Alone in St Andrews: Being the only member of the Baha’I faith

Darcey Gregory

Finding myself to be the only Bahá’í in St. Andrews has been, to put it plainly, rather difficult. Making the half hour journey to Dundee for meetings, dinners and devotionals by myself can be relaxing but also lonely. To be alone in the “bubble” that is St. Andrews whilst trying to promulgate a religion based on the foundations of unity has been testing at times – mostly due to the pressure that I place on myself to illustrate and uphold the morals of a good Bahá’í in a more Western society, which is objectively more morally lax than Iran, where the faith was founded.

Promoting a religion based on the pillar of unity should be much easier than it has been, and inspiring others to question their own religious beliefs against the one I hold has been interesting but difficult.

Elements of the faith such as fasting became more difficult at university. The community of Bahá’ís at home, even simply having the support of my own mother, made it easier not to eat and drink for 12 hours of the day. Doing this by myself has tested the belief I have in my faith and my own willpower, particularly comparing the Fast I do with the Lent that others partake in.

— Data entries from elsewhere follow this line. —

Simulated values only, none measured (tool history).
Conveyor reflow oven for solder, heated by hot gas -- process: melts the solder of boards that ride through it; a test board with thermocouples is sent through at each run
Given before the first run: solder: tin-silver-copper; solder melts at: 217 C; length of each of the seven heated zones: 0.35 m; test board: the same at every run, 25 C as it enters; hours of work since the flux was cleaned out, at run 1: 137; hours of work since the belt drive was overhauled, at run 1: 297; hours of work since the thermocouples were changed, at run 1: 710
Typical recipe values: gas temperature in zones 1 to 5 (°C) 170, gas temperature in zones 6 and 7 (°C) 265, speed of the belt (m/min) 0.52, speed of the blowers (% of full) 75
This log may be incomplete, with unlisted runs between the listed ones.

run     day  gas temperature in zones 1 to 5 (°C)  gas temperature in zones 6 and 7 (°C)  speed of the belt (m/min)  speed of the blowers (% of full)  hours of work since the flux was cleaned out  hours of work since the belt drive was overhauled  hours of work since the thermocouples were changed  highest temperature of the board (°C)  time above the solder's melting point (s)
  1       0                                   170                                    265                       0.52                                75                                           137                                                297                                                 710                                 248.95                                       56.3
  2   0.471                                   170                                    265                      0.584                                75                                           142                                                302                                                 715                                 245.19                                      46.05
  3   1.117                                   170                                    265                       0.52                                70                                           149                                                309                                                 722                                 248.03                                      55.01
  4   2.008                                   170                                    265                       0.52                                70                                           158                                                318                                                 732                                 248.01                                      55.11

There is nothing simple about being the only one of anything in any single society – although on the whole being the only Bahá’í in St. Andrews has been interesting. I have met a lot of new and different people and have explained myself in ways that I haven’t had to articulate in a long time, which has helped me to revise and recalibrate the ideas of the faith that I hold. This has pushed me to gain more knowledge of the faith to which I adhere, which is in itself conducive to being a good Bahá’í – looking for deeper understandings and the pursuit of knowledge, understanding why I do what I do rather than blindly following a set of principles.

Further to this, my adherence to this faith has allowed me to recognise certain traits in others – being brought up to be kind, not backbite and help others has gained me a number of friends at university with the same character traits. Surrounding myself with aspects of the faith, which come in the form of other people has been helpful to create a positive environment around myself, which I find to be particularly important this far from home.

There is no doubt that this has been a test of my will and strength in my faith; and although I do not find myself very open to speaking frequently about it, it is something that inspires every thought and action that I choose to make and I appreciate those around me who encourage me to engage in discourse to further my knowledge and become the best example of a Bahá’í that I can.

Thus, being the only Bahá’í in such a small town has taught me lots about myself, has allowed me to engage with others in a productive way and has helped me to cultivate a positive surrounding.